The steady decline of Cable One's pay-TV business continued in the fourth quarter, with the MSO hemorrhaging another 25,000 video subscribers.
Until it is spun off later this year, Phoenix, Ariz.-based Cable One is still owned by Graham Holdings, which reported fourth-quarter earnings Friday, Feb. 20. Cable One has now seen its video subscriber base shrink from nearly 539,000 at the end of 2013 to just over 451,00 at the close of 2014.
Cuts to programming have hurt Cable One's churn and revenue growth, but helped profitability.
The MSO's cable revenue fell 1 percent to $197.7 million for the fourth quarter and 1 percent for the full 2014 at $798.1 million.
Cable One operating income grew by 4 percent in Q4 to $50.7 million. For the full year, the unit's operating income expanded by 5 percent to $178.7 million.
High-speed data customers increased by 2,300 to 488,454 in the fourth quarter. Residential high-speed data revenue increased 5.3 percent in 2014
Cable One has willingly let major programming networks walk away in an effort to trim programming costs. Most notably, the MSO chose not to renew its carriage deal with Viacom in April 2014.
With degrading programming options and no major investment in user experience--Cable One's Southern and Midwestern customers don't exactly have the equivalent of the Xfinity X1 platform in their living rooms--the subscriber base has suffered.

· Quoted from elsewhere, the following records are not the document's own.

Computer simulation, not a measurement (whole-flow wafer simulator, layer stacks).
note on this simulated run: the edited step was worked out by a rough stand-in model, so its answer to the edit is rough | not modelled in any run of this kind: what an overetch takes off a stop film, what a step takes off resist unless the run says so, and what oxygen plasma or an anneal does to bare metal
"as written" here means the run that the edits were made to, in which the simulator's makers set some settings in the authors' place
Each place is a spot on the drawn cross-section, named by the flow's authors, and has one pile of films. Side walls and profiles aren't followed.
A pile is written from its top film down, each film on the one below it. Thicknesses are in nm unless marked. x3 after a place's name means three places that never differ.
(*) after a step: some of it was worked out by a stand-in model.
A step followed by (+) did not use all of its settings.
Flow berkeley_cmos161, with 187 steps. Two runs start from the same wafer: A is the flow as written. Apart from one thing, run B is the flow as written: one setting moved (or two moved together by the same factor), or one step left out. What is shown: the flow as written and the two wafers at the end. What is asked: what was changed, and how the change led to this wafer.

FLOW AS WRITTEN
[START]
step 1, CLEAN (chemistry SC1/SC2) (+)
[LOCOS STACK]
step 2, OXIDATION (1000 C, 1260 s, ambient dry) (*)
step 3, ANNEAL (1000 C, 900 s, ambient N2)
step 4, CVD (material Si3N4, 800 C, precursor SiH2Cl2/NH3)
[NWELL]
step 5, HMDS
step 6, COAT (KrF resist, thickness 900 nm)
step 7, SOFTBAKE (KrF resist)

"The cable division continues its focus on higher margin businesses, namely high-speed data and business sales," reads a Graham Holdings statement that included the now perfunctory language about the video business not mattering anymore.
The statement added, "Due to rapidly rising programming costs and shrinking margins, video sales now have less value and emphasis (video PSUs were down 16 percent from 2013) and programming costs have been reduced significantly."